By Jim Boesch
What if we helped men use their spiritual gifts?
How much more kingdom-building for Jesus could be accomplished in our local churches if we helped get the right men in the right places for the right reasons and at the right time?
How much more discipling could occur if we helped just one church leadership team focus on a spiritual-gifts ministry whose goal is to help believers get more engaged and equipped to be fruitful and fulfilled in meaningful places of service to and with others?
“You, my brothers, were called to be free. But do not use your freedom to indulge the sinful nature, rather, serve one another in love.”
What if the vision for this spiritual gifts ministry was to “glorify God and edify others?”
Our serving glorifies God because it is a form of worship.

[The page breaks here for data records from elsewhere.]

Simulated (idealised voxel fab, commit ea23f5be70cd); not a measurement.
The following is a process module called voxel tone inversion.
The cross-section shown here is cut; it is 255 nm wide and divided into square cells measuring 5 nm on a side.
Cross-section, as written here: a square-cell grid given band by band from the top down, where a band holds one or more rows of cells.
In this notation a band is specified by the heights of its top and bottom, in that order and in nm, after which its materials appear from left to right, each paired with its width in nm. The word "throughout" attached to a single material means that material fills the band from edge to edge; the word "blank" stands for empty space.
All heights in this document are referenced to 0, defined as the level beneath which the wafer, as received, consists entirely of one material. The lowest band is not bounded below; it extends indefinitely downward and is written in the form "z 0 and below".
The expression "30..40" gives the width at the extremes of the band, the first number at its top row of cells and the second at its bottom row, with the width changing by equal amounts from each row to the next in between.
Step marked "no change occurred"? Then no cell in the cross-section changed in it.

“Therefore, I urge you, brothers and sisters, in view of God’s mercy, to offer your bodies as a living sacrifice, holy and pleasing to God—this is your true and proper worship.”
“If anyone speaks, they should do so as one who speaks the very words of God. If anyone serves, they should do so with the strength God provides, so that in all things God may be praised through Jesus Christ. To him be the glory and the power for ever and ever. Amen”
1 Peter 4:11
Our serving builds up or edifies others.
“So Christ himself gave the apostles, the prophets, the evangelists, the pastors and teachers, to equip his people for works of service, so that the body of Christ may be built up.”
What if we helped men serve in accordance with assessments in three areas of discernment?
- Spiritual gifts that answer the question: “What do I do best?” “In what areas of service do I show the most competence?”
- Personal style that answers the question: “How do I best serve?” “How can I find an area of service so I will be confident I am serving the kingdom in the way God has planned?”
- Ministry passion that answers the question: “Where can I serve that will motivate me?”
By definition, spiritual gifts are special abilities given by the Holy Spirit and distributed to every believer according to God’s design and grace for the common good of the body of Christ.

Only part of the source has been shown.